In Photos: See The Jaw-Dropping ‘Snow Moon’ Rise From Across The World—But Why Was It So Small?

Did you see the “Snow Moon” rise this past weekend while you were out hunting for the “green comet?” A stunning sight in clear skies, the monthly rise of the full Moon as its draped in orange hues is one of the highlights of the astronomical month, but there was something rather odd about this one.

It was the smallest full Moon of the year. Why the Moon change size?

Its orbit of Earth is not perfectly round, but elliptical. So in any given month there is a point when its closest to us and therefore appears largest in our sky (perigee), and a point when its farthest, and therefore looks smaller (apogee).

Perigee and apogee happen every month 14 days apart, but only rarely do they coincide with the phases of the Moon we notice most easily—the full Moon.

In January 21, 2023, the New Moon was the closest it will come to our planet since the year 1030. So it follows that 14 days later the full Moon was particularly far away. Not a century-record-breaker, but the farthest of 2023.

Close and distant full Moons do have names. Scientifically they’re called a perigee and apogee full Moons, respectively, though the more colloquial name for the formers is, of course, a “supermoon.” The latter doesn’t really have a name, though “micromoon” is one option.

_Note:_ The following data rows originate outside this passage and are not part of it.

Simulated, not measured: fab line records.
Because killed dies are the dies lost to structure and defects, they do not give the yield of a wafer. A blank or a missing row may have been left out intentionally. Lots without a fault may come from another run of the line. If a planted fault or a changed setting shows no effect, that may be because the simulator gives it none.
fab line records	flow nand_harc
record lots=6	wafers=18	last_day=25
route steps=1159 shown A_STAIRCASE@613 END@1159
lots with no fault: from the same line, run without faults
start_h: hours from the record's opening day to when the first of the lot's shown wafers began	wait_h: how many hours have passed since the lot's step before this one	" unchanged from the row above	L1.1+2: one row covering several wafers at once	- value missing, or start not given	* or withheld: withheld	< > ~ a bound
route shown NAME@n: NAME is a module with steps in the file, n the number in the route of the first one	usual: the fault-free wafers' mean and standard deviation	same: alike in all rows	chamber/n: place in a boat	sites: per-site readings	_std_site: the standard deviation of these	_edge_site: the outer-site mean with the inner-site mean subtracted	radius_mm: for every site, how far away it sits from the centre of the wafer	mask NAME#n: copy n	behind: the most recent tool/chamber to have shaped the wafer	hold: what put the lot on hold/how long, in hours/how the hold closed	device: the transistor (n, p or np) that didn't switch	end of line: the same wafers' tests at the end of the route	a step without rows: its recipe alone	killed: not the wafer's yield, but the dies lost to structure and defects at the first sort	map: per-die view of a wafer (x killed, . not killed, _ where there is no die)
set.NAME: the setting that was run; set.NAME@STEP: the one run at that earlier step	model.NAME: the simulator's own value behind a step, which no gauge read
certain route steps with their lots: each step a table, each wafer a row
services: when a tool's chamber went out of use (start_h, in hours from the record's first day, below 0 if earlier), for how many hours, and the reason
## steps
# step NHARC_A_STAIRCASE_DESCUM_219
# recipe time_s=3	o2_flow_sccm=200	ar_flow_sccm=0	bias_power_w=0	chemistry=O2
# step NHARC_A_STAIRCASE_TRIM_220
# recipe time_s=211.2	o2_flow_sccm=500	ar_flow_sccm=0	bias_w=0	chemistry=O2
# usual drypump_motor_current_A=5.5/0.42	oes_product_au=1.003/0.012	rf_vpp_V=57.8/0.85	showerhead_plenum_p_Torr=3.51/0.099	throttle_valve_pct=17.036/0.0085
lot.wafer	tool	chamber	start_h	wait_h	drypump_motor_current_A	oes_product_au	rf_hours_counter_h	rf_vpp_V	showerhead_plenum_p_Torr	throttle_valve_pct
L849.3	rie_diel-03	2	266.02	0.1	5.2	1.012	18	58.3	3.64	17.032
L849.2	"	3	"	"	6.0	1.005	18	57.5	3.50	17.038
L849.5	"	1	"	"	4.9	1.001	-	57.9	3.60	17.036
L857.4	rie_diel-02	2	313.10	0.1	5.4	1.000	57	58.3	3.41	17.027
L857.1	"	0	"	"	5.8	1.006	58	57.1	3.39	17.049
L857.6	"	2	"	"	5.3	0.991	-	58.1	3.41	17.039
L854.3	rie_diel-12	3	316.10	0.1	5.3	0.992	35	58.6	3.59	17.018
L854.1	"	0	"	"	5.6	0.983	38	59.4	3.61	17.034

The distance of the Moon is important in determining the height of tides, but it’s also critical during “eclipse seasons,” the first of which is coming up soon. Every 173 days, for between 31 and 37 days, the Moon is lined-up perfectly to intersect the ecliptic—the apparent path of the Sun through our daytime sky. It’s literally the plane of Earth’s orbit of the Sun. During an eclipse season two (and sometimes three) solar and lunar eclipses can occur, each one every half-an-orbit.

During an eclipse season a New Moon that’s relatively close to Earth can block out 100% of the Sun’s disk and cause a total solar eclipse. The duration of totality depends on exactly how far away the Moon is from Earth—the closer it is, the wider the Moon’s shadow across Earth and the longer the duration of totality.

However, if the New Moon’ is relatively distant and thus looks smaller, it can’t completely cover the Sun and the the result is an annular solar eclipse (also called a “ring of fire”), which next happens across the US, Mexico and South America on October 14, 2023. During that eclipse the Moon will cover just over 90% of the Sun’s disk.

The next total solar eclipse will occur on April 20, 2023 in Australia, Timor Leste and West Papua. It’s a rather unusual scenario because the Moon is right on the cusp of being too far away. As a result it will just fail to block 100% of the Sun as the Moon’s shadow strikes and leaves Earth, but since the middle of the path is slightly closer to the Moon (simply because Earth is a sphere), a short totality of no more than 76 seconds will be experienced by intrepid eclipse-chasers.

When is the next full Moon? The next full moon—the “Worm Moon”—will occur on Tuesday, March 7, 2023. From Europe there will be a perfect alignment of Moon and Sun. In London the full Moon will rise in the east at precisely the same time as the Sun sets in the west.

The final full Moon of winter in the northern hemisphere, the “Worm Moon” is named for the worms that appear in the soil as the temperatures gradually rise. The name comes from native American tribes, but other cultures have called March’s full Moon the “Lenten Moon,” which means spring Moon.

Wishing you clear skies and wide eyes.